“Industry Experts Predict The Future Of Retail” http://retail-vision.co.uk/, September 2015

September 5 2015 No Commented
  • I recently completed a national research study of American Millennials (18-34 years of age). I discovered some very profound differences in their food retail shopping behaviors from their older counterparts. Only 56% of all Millennials shopped for groceries in a regular full-service supermarket during the preceding 30 days. This number is a sharp contrast to data published by the Food Marketing Institute (FMI) which reports 89% of all households shopped for groceries in a regular full-service supermarket the past 30 days. In addition, one quarter (25%) of Millennials in my research indicated that they purchased groceries via online/Internet/mobile during the preceding 30 days. This is in sharp contrast to the FMI data which indicated only 8% purchased groceries online during the previous 30 days. Similarly, more Millennials shopped at Supercenters, Dollar, Drug, and C-stores than the rest of the population.

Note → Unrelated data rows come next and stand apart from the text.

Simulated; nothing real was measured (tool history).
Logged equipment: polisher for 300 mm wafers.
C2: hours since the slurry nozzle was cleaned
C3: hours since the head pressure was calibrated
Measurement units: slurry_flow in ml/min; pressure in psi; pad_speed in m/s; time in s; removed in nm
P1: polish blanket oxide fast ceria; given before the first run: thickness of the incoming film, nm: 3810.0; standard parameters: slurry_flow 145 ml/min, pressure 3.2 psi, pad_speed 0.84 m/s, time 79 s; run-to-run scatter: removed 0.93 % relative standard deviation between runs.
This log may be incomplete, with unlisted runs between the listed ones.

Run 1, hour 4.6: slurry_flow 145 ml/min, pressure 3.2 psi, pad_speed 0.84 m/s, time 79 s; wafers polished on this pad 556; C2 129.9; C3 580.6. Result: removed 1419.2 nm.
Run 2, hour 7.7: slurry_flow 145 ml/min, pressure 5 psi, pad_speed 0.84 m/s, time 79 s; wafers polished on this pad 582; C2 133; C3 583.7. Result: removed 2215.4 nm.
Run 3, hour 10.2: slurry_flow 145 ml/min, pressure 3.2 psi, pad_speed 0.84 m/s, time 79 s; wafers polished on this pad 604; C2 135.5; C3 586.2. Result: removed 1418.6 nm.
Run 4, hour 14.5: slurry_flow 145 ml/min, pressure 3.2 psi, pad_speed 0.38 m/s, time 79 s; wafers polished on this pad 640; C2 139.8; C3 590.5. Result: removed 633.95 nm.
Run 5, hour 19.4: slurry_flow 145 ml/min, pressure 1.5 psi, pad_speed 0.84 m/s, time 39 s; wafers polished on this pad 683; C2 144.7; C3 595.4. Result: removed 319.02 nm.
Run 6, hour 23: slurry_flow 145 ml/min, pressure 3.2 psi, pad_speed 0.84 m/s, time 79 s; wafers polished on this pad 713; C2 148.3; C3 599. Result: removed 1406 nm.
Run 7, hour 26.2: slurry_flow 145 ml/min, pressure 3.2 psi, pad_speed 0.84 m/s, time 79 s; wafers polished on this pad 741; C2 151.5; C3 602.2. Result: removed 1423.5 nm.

  • The conclusions and implications of these findings are as follows: Food shopping behaviors of this now largest U.S. generation are significantly different than the rest of the population. There is clearly less shopping at traditional food retailers. The future of the traditional food retailer in jeopardy, unless significant changes are made. In addition, manufacturers’ go-to-market strategies need to change to reflect the changing shopping behavior of Millennials. Food marketers who assume that the Millennials will start to behave like current older Americans, just because they age, do so at their peril.
  • My predictions for the future of food retailing are as follows: First, Omni channel which is about customers, not channels, will become a reality. Second, the days of the Center of Store (COS) as currently configured will be significantly diminished. Many of the COS products will be purchased online from the “bricks-and-mortar” retailer and delivered to the store for direct placement into a consumer’s vehicle. This will then free up consumers to shop enhanced and exciting perishable (now perimeter) departments, then proceed to a designated area and have their online purchases placed into their vehicles. Food retailers who design their stores with this in mind will be able to satisfy the multi-level needs for speed, convenience, service, customization, and a sensory-focused food shopping environment.